CultureSpeeches

David Davis – 2022 Speech on the Online Safety Bill

The speech made by David Davis, the Conservative MP for Haltemprice and Howden, in the House of Commons on 5 December 2022.

I do not agree with every detail of what the hon. Member for Rotherham (Sarah Champion) said, but I share her aims. She has exactly the right surname for what she does in standing up for children.

To avoid the risk of giving my Whip a seizure, I congratulate the Government and the Minister on all they have done so far, both in delaying the Bill and in modifying their stance.

My hon. Friend the Member for Solihull (Julian Knight), who is no longer in the Chamber, said that this is five Bills in one and should have had massively more time. At the risk of sounding like a very old man, there was a time when this Bill would have had five days on Report. That is what should have happened with such a big Bill.

Opposition Members will not agree, but I am grateful that the Government decided to remove the legal but harmful clause. The simple fact is that the hon. Member for Pontypridd (Alex Davies-Jones) and I differ not in our aim—my new clause 16 is specifically designed to protect children—but on the method of achieving it. Once upon a time, there was a tradition that this Chamber would consider a Companies Bill every year, because things change over time. We ought to have a digital Bill every year, specifically to address not legal but harmful but, “Is it harmful enough to be made illegal?” Obviously, self-harm material is harmful enough to be made illegal.

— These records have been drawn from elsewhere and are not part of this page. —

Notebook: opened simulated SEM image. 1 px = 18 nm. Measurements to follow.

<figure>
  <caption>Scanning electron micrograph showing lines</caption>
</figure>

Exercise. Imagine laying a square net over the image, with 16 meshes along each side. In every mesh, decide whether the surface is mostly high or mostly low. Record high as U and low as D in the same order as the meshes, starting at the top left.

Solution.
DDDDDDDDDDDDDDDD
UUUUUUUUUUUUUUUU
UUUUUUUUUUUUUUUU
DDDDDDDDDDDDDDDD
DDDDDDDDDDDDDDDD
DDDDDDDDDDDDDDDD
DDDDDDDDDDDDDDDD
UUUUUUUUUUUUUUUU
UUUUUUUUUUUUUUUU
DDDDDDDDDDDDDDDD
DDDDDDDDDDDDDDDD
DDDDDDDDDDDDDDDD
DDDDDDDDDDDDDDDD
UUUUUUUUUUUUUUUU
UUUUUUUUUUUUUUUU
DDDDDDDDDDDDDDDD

The hon. Lady and I have similar aims, but we have different perspectives on how to attack this. My perspective is as someone who has seen many pieces of legislation go badly wrong despite the best of intentions.

The Under-Secretary of State for Digital, Culture, Media and Sport, my hon. Friend the Member for Sutton and Cheam (Paul Scully), knows he is a favourite of mine. He did a fantastic job in his previous role. I think this Bill is a huge improvement, but he has a lot more to do, as he recognises with the Bill returning to Committee.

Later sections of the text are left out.